Advertisement

Cindy Gladue-inspired rallies to demand appeal of not guilty murder verdict

**Editor’s note: This article contains graphic descriptions that may be upsetting to some readers.

Cindy Gladue bled to death in a motel bathroom from an 11-centimetre wound in the wall of her vagina.

On March 18th, Brad Barton, the man who was in that motel room with her the night she died, was acquitted of murderand manslaughter.

Barton, a 46-year-old long-haul trucker from Ontario, admitted in court that he was with Gladue that night. He testified that if he caused the injury it was inadvertent, likely the result of rough sex. He fell asleep and woke the next morning to find her dead, the jury heard.

The verdict outraged Gladue’s family and their supporters, who see it as another low point in the ongoing crisis of missing and murdered First Nations women in Canada.

This Thursday, rallies are planned in 14 cities from St. John’s, NL, to Victoria, B.C., to demand an appeal and retrial.

“Cindy’s family, they were so, so hurt by this and in so much pain,” Fawn Marie Lamouche, who was outside the courthouse when the verdict was announced and who is one of the organizers of the Edmonton rally, tells Yahoo Canada News.

“I just felt devastated for the family and I just felt like huge injustice had taken place.”

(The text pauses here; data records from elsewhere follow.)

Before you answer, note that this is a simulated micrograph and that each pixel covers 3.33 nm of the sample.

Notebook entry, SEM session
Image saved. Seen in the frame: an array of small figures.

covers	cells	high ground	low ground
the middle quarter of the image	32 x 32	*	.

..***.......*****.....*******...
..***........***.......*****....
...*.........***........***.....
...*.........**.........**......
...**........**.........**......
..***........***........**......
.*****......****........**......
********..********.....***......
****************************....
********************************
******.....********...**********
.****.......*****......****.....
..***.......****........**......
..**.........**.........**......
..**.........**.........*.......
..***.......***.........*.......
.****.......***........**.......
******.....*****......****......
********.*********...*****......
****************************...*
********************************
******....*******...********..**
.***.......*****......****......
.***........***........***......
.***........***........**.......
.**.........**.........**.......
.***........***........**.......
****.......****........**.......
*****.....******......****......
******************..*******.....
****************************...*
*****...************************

Lamouche, who is Metis, says she felt compelled to do something.

“To me, this not guilty verdict says no one’s going to care if someone does this to an indigenous woman. The justice system has totally failed the family, has failed Cindy and has failed indigenous women and girls across the country,” she says.

“The community has had enough.”

An online petition demanding Alberta Justice Minister Jonathan Denis appeal the acquittal of trucker Brad Barton has gathered more than 2,000 signatures as of Tuesday morning.

Canada’s missing and murdered aboriginal women

Gladue was one of 1,017 indigenous women murdered in Canada between 1980 and 2012, according to a report released last year by RCMP. Another 164 aboriginal women were missing.

Of course, they are not all women.

Tina Fontaine’s body was found in the Red River in Winnipeg last August. She was 15 years old.

Fontaine’s death, too, renewed demands for a public inquiry into missing and murdered aboriginal women, who are more than four times more likely to die by violence than their non-indigenous counterparts.

Prime Minister Stephen Harper has ruled it out.

"It’s very clear that there has been very fulsome study … of these particular things. They’re not all one phenomenon," Harper said after Fontaine’s body was found stuffed in a bag in the river. "We should not view this as a sociological phenomenon. We should view it as crime."

Canada’s failure to promptly and thoroughly investigate the high levels of violence against aboriginal women is a “grave violation” of rights, the UN Committee on the Elimination of Discrimination Against Women said in a report issued earlier this month.

“Aboriginal women and girls are more likely to be victims of violence than men or non-aboriginal women, and they are more likely to die as a result. Yet, despite the seriousness of the situation, the Canadian State has not sufficiently implemented measures to ensure that cases of missing and murdered aboriginal women are effectively investigated and prosecuted,” committee members Niklas Bruun and Barbara Bailey say in the report.

The committee has joined Amnesty International Canada, the Native Women’s Association of Canada, the Assembly of First Nations and every other aboriginal organization in the country, as well as provincial and territorial premiers in calling for such an inquiry.